Even otherwise there may be a claim for back-wages or for monetary relief in any other form. The death of the workman during pendency of the

proceedings cannot deprive the heirs or the legal representatives of their right to continue the proceedings and claim the benefits as successors to

the deceased workman.

The present case has to be considered in the light of the proposition of law laid down by the Hon''ble Supreme Court in the above mentioned case.

Clause 9.3.1, Clause 9.4.1. and Clause 9.5.0 (ii) of the National Coal Wage Agreement-VI provide for giving employment/monetary

compensation to the dependents of the employee who is permanently disabled. In such case, the permanently disabled employee perhaps may file

appropriate proceedings staking the claim on the basis of the provisions of National Coal Wage Agreement-VI for employment for his dependent.

There is no reason to deny locus to the dependent of the deceased employee on the basis of National Coal Wage Agreement-VI in case of death

of the employee.

13. Thus, considering the law laid down by the Hon''ble Supreme Court in the judgment given in the case of Mohan Mahto Vs Central Coal Field

Ltd. and another (supra) and in the case of Rameshwar Manjihi (Deceased) through his son Lakhiram Manjhi Vs. Management of Sangramgarh

Colliery and Ors. (supra), the objection as raised on behalf of the petitioner/Management that the respondent had no locus to file the statement of

claim before the Tribunal cannot be accepted.
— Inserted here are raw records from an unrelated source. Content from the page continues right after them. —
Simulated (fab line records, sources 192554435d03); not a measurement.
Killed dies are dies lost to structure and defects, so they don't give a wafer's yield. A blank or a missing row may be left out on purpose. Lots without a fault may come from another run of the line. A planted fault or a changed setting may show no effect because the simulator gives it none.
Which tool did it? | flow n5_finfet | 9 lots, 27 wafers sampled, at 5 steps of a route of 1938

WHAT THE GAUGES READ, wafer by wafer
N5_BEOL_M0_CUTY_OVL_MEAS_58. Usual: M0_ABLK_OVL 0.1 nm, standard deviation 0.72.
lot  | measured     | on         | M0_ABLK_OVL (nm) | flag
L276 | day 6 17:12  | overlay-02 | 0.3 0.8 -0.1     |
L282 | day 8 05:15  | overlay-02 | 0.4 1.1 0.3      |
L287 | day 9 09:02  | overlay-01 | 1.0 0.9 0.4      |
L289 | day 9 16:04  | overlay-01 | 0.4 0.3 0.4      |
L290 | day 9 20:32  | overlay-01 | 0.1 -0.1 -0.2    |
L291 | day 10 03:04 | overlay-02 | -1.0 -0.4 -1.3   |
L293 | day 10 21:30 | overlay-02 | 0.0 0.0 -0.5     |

14. The facts on record show that the petitioner/Management has denied the claim of the respondent without any justifiable reason. The writ

petition is dismissed with costs quantified at Rs. 5000/- to be paid by the petitioner- Management to Shri Ravi Kumar s/o Puranlal. The costs shall

be paid by the petitioner-Management to Shri Ravi Kumar s/o Puranlal till 30th November, 2014.